Trade Developments in China Since Joining the WTO

17 years have passed and there have been a lot of changes and developments for China’s trade and commerce since they joined the WTO. Since China is a major player in the world of commerce, these developments, in one way or another, greatly affected countries involved and business relations then eventually, economy worldwide. Here are a few significant trade developments you need to know of.

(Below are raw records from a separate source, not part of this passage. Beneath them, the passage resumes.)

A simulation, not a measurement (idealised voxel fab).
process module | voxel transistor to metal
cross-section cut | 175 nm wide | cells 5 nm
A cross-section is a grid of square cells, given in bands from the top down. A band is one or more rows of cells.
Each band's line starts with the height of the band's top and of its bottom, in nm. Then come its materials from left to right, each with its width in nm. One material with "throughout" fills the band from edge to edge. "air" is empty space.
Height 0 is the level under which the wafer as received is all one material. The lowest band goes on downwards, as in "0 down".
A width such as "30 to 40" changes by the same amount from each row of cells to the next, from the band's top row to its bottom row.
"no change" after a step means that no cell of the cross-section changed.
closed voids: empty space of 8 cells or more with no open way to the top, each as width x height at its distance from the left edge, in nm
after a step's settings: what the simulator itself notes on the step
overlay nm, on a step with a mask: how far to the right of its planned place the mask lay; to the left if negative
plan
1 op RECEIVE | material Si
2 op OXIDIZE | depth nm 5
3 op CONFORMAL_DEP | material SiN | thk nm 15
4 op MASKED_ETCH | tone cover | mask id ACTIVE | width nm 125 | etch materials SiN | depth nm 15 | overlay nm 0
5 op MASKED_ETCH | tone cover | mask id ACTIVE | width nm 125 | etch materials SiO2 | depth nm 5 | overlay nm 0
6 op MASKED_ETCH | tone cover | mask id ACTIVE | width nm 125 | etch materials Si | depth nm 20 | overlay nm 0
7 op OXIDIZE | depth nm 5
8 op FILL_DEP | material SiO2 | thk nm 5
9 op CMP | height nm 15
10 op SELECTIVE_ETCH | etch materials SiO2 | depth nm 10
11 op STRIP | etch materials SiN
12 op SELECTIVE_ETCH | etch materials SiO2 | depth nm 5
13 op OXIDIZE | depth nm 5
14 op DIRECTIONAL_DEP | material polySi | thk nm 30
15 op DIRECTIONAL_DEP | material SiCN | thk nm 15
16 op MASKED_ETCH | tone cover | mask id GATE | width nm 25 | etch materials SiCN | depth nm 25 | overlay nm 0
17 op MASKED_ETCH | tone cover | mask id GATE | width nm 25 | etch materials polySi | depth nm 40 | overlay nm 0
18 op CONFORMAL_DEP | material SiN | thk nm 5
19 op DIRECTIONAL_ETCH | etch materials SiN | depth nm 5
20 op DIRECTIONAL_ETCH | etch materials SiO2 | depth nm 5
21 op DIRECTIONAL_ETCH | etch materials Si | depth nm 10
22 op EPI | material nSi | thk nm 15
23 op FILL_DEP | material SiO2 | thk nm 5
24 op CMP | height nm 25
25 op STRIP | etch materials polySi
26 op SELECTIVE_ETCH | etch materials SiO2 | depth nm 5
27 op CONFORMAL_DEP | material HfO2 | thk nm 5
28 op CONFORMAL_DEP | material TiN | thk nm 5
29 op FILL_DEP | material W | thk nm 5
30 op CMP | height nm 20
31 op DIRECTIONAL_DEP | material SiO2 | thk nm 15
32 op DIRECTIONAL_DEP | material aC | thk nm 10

Texas: China’s 4th Largest Trading Partner

Texas economy is 14th largest in the world with a GDP of US$1.4 trillion; a number larger than Spain and Mexico. Texas has led the US in exports for 16 straight years, exporting US$289 billion. The trade relationship between Texas and China is greatly important: Exports to China exceeded US$16 billion last year which makes it larger than all other countries except Mexico, Canada and Brazil. Imports from China to Texas also broke records for last year which is more or less US$60 billion in 2017. Texas is best known to dominate in six significant industries namely: petrochemicals, energy, high tech manufacturing, biotech, IT and aerospace.

1. Petrochemicals

Texas produces 40 percent of the U.S.’s production capacity; nearly 28% exports to China are in the petrochemical industry. Even better, China removed most restrictions to foreign investment in the chemical industry with the release of the Catalogue for the Guidance of Foreign Investment.

2. Energy Generation

A new opportunity exists for investors in China as the country recently moved the construction of power grids from restricted to encouraged. However, the controlling shareholder would have to be Chinese (which could actually be an IP transfer).

3. Transportation Equipment

China’s crackdown on Chinese automakers now gives Texas companies tremendous opportunities to the auto parts aftermarket. Another big sector-aerospace is already being assisted by the Tianjin Free Trade Zone focusing on Transportation Equipment.

4. Electronics and Machinery

Texas is also known for manufacturing computers and China makes a lot of their components. As China moves up the value chain, Texas companies will be able to produce higher level products in China and distribute across the globe.

Texas and China’s relationship means a lot in terms of trade and commerce but is shadowed by the Trump’s administration competitiveness towards China. However, it is already cemented wherein Texas and China will continue to grow together as they move up the value chain.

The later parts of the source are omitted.